Yesterday's FT leader was a good step forwards. It synthesised several points I have made previously on this blog and elsewhere:
Referring to a year's delay in the implementation of the new NHS booking system, the FT comments:
... these are management, not IT, failures ... Nothing, however, better illustrates the fact that these huge investments in public service reform are actually about IT enabled change, not IT itself.
This is welcome progress indeed. It would be useful when post-mortems take place in future of "IT project failures" that they examine this wider context, or we'll continue to see lessons failing to be learned and the same mistakes made time and again. I hope the likes of the National Audit Office and the Public Accounts Committee reflect this in any future reviews of where "IT" has succeeded and failed.
Referring to the Transformational Government strategy, the FT goes on:
... the government's slim strategy document last week offers grounds for hope. Since the arrival a year ago of Ian Watmore, the government's chief information officer, the Cabinet Office has ceased to bark (largely unheeded) orders about IT at Whitehall and the wider public sector. A council of chief information officers from across the public sector has been brought together which appears to be turning into a group of people who can help and learn from each other, and want to do so.

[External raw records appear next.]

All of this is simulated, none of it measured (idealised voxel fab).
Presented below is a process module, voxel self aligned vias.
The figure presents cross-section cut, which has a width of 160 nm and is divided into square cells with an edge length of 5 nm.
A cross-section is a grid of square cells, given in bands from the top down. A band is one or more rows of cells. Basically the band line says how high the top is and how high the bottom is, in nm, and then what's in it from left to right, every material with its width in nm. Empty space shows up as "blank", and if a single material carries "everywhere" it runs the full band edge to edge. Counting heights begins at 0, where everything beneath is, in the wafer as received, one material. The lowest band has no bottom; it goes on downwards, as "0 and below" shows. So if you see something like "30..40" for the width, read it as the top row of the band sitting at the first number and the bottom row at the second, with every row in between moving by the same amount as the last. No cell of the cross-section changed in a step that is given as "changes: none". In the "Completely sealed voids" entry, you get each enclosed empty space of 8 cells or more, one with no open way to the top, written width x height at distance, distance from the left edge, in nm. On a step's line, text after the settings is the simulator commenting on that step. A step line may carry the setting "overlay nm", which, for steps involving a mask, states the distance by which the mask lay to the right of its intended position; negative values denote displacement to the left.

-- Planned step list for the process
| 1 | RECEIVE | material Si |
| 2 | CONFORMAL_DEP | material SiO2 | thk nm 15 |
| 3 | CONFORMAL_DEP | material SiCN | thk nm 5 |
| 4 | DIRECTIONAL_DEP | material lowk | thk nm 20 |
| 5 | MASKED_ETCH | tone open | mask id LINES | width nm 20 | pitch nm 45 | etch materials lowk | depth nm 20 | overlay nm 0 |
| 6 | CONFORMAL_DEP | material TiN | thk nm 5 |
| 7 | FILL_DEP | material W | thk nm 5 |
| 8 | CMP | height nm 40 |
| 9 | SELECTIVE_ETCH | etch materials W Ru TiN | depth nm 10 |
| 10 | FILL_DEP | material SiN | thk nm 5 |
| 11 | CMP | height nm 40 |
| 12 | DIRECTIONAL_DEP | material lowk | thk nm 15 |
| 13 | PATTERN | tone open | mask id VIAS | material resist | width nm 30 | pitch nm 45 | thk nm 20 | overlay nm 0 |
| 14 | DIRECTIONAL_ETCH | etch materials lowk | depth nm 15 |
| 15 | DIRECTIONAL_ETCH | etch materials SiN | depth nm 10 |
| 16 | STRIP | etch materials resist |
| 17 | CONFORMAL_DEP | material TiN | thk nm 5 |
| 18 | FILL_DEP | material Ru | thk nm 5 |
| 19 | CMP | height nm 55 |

With this strong team in place, I believe that IT itself will be more strategically managed and co-ordinated than in the past. The challenge now is to ensure that the management and project processes are also addressed. Let me close with another quote from the FT:
This remains a strategy, not yet a set of results. It will require consistent political, as well as managerial leadership to get these projects treated as business change, not IT. Yet the departure to pensions of John Hutton marks the fifth change in ministerial oversight in a year. His successor needs to grasp what is needed and be around longer. Otherwise more teacups will be broken and more projects will fail.